Every Saturday at noon, Historicist looks back at the events, places, and characters—good and bad—that have shaped Toronto into the city we know today.
Massey Hall, January 19, 1971. It is the second of two sold-out performances that evening by Neil Young, who is making his first local appearance since a modestly attended week of shows at the Riverboat in Yorkville two winters earlier. He is sitting alone on the stage looking slightly frail, likely due to the back pain that would cause him to wear a brace for most of the year (during the performance, he notes the difficulty of bending down to grab a dropped guitar pick).
“Sitting alone on stage,” Telegram reviewer Peter Goddard later wrote, “flanked on one side by his guitars and on the other by an ebony concert grand, he seemed splendidly isolated.” As Young is about to launch into the fourth number of the set, he provides the appreciative audience with his intentions for the evening: “I’m going to sing mostly new songs…I’ve written so many new songs that I don’t know what else to do with them except sing ‘em.” With that declaration, he launches into a fresh tune that shares its name with the tour, “Journey Through the Past.” As Young plays, tape recorders are preserving the evening’s performance for possible release as a live album.
But unless they found a bootleg, anyone who enjoys the show later, at home, will have waited thirty-six years for a recording to call their own.
Advertisements, (left) the Toronto Star, January 9, 1971; (right) the Telegram, January 19, 1971.
Neil Young was coming off a hectic year, as 1970 had seen him release popular records on his own (After the Gold Rush) and with Crosby, Stills, Nash and Young (Déjà Vu). His first marriage had collapsed and a new relationship with actress Carrie Snodgress had begun. He moved from Los Angeles to a ranch near San Francisco, which provided inspiration for several songs he was working on as he set out on a solo tour of Canada, England, and the United States. He was originally scheduled to play just one performance in his hometown, but a quick sell-out led to a second set that evening.

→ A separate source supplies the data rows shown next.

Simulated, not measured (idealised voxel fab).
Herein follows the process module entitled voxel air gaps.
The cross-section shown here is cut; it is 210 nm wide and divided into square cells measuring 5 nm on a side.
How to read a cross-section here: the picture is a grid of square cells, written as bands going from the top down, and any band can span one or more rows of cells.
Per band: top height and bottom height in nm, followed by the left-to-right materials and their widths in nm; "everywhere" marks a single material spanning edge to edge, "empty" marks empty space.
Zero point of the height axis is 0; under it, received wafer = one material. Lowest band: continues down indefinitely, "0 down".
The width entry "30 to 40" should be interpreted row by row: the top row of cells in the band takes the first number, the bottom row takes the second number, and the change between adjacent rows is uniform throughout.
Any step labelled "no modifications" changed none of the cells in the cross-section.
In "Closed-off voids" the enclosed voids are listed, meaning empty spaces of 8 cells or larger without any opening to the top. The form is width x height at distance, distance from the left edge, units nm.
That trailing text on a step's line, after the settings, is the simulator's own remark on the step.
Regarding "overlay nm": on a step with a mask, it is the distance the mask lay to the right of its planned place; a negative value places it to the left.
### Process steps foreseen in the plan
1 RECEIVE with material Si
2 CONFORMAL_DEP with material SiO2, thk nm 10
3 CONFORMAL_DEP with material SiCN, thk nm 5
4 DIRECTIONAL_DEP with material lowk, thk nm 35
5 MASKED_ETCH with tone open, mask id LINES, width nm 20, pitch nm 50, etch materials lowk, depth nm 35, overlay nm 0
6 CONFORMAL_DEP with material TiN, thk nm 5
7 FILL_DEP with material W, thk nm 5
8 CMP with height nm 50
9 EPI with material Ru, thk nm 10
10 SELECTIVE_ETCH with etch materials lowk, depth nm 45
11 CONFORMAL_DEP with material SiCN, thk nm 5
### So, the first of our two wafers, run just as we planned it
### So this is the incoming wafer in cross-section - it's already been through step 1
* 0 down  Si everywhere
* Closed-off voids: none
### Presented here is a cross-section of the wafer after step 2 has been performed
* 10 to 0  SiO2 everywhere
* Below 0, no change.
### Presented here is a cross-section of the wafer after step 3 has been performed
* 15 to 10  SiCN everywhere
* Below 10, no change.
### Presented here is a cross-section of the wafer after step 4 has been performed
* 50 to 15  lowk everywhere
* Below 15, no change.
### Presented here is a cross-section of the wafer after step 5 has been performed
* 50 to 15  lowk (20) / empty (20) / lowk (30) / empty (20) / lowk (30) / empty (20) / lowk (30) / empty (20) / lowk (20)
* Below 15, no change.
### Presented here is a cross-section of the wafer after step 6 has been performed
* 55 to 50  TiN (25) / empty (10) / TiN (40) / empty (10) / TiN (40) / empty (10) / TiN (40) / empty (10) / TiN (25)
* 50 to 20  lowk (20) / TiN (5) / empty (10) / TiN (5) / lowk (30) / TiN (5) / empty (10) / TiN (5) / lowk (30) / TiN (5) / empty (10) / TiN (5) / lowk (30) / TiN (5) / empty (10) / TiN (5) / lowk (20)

Among the tunes introduced to the audience at Massey Hall was, according to Young, “a new song I wrote about my ranch…There’s this old man who lives on it that…he came with the place when I bought it.” After the audience laughed, he carried on. “Ranches have foremans [sic], you know. He stays there with the cows no matter who owns it. He’s about seventy years old or something like that.” Young then began to sing one of the night’s highlights, “Old Man.”
Sitting in the audience for the first show was his first, original “old man”: father Scott Young, who was the Telegram’s sports editor at the time.
I was sitting with my family a few rows back from the stage in Toronto’s Massey Hall. It was my first experience in my later official capacity as Neil Young’s father. Strangers leaned over seats to talk to me about him. The next day I received a note from two young women along the row. The note said “Thank you for your son.”
Neil and Scott met briefly backstage and compared the experience to Neil’s last visit to Toronto. Scott recounted their concise conversation years later in his book Neil and Me:
Scott: Different from the last time.
Neil: Sure is!
Massey Hall, photographed by F. Ellis Wiley between 1945 and 1966. City of Toronto Archives, Fonds 124, File 1, Item 70.
Scott’s paper felt the evening was, as reviewer Peter Goddard put it, “full of strange surprises”—such as the enthusiastic response Young’s introverted stage persona received. “As warm and earthbound as his songs were,” Goddard noted, “Neil managed to look a little frail and wraith-like with his black hair falling over his face and almost concealing intense eyes and a set jaw…if it wasn’t for Neil’s reluctance to play the super-star revisiting, last night would have been a homecoming of epic proportions.” Goddard felt each song “seemed like a personal impulse made public.” As for the “strangest of all the evening’s surprises,” Goddard found that “as part of the audience, you felt you were seeing more of Neil Young than you should…that each tune was a little bit of his own life strung out on the highwire of his own nerves.”
In his review for the Globe and Mail (which was used as artwork when the concert was released on compact disc), Jack Batten felt he was sitting in an audience of young fans who demonstrated that they “were there not merely to listen but to worship” by applauding the slightest movement Young made onstage. Batten felt the constant clapping prevented “any close relationship between Young and the best part of his audience.” Apart from feeling some of Young’s songs needed more seasoning, Batten was impressed with the singer-songwriter.
Young comes across as one of the most honest and direct of today’s folk-pop-rock singers and songwriters. There is, not to put too fine a point on it, no crap about him… There is in Young so much talent and so much quiet charm that he’s bound to stick around for a long time, maturing and writing and rewarding his audiences.
Wilder Penfield III’s review in the Star noted that:
There is such awareness in his melancholy, such a full-blooded love of life, that the sorrow he expresses is oddly uplifting. It moves us because we can identify with him. Though the insights he compulsively turns into lyrics come mainly from private dreams and introspection…His images relate to the experience and thoughts of all of us and we can feel them personally.
Front cover to the 2007 release of Live at Massey Hall 1971.
Had Young’s producer David Briggs had his way, the Massey Hall performance might have been Neil’s next album. But Young was feeling good about how work was going on studio sessions for Harvest and refused to listen to the tapes. A quarter of a century passed before Young listened to the concert, during the long assembly period for his Archives project. According to studio engineer John Nowland, “Neil sat here and heard it…It was pretty intense.” As Young admitted when the concert was officially released in 2007, “I was very excited about the takes we got on Harvest, and wanted it out. David disagreed. As I listen to this today, I can see why.”
Additional information from Shakey by Jimmy McDonough (Toronto: Random House, 2002); Neil and Me by Scott Young (Toronto: McClelland & Stewart, 1984); and the January 20, 1971 editions of the Globe and Mail, Toronto Star, and Telegram.